Star-Bulletin Features


Friday, April 20, 2001



HIFF
A boy and his mother do what it takes to survive
in a new world in Pawel Pawilikovsky's
"Last Resort."



At ‘Last,’ a harsh
tale of immigrant
experience rings true

"Last Resort"
Screens at 6:30 p.m. Tuesday
StarStarStar 1/2

By Scott Vogel

Star-Bulletin

Pawel Pawilikovsky's "Last Resort" is a gritty, exceptionally well-acted story of contemporary emigration. There's nothing romantic or even Ellis Island-ish about the London that greets a young Russian woman and her young son when they arrive at Heathrow Airport.

Expecting to be met by the woman's fiance, they are instead detained by British immigration which, after a series of interrogations, classifies the pair as refugees and packs them off to a compound in a bleak, seaside town. Adding to their disillusion is the realization that the recent arrivals will be treated as prisoners, forced to ration food and phone calls, completely uncertain of when or if they will ever be allowed to leave.

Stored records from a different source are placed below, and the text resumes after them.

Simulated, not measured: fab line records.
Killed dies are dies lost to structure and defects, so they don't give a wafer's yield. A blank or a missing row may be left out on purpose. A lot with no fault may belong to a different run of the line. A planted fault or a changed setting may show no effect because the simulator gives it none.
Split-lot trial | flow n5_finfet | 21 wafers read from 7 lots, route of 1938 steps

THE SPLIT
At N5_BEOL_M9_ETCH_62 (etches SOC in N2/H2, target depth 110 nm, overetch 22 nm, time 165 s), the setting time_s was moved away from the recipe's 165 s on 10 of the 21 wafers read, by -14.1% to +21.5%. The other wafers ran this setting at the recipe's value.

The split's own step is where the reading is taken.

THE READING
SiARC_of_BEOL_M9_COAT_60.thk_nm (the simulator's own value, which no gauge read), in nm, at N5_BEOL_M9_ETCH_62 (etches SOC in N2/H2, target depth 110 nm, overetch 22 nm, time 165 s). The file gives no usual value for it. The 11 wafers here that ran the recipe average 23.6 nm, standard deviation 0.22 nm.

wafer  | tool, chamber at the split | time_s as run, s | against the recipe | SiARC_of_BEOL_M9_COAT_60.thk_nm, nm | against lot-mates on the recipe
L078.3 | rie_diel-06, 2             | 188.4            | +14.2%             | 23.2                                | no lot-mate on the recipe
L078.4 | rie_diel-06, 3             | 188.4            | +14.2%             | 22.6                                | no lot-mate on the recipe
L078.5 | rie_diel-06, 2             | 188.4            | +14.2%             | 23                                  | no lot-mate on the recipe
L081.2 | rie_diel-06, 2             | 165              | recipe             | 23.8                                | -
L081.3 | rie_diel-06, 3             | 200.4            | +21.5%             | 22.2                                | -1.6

There's something incredibly authentic about this film, which is almost documentary-like in its depiction of the immigrant experience, and also something completely contemporary. The temptations of recent arrivals, for instance, are of a new order. A Brit who runs a sleazy cybersex Web site offers to pay the woman a few hundred pounds a day to disrobe live in front of a worldwide Internet audience. Her son, meanwhile, becomes involved in a children's network of underground thievery.

Known as Stonehaven, this dismal world, which even a young boy calls "the armpit of the universe," is awash in corruption, with some prisoners bribing officials to escape the camp, and others selling their blood to pay for the money to bribe. The last thing it seems like is a resort, and the irony of the film's title is even deeper when you consider that these emigres are not unwashed vagrants. She is an illustrator of children's books and her son, a bright young boy, speaks English better than many natives. Like the residents of war-torn Kosovo, they give new meaning to the refugee experience.

"Are you a refugee?" asks an immigration official when they first arrive in England. "A refugee by accident," the woman replies. Like many accidents, theirs has both its tragic and happy sides, and Pawilikovsky's film chronicles their bittersweet struggle perfectly.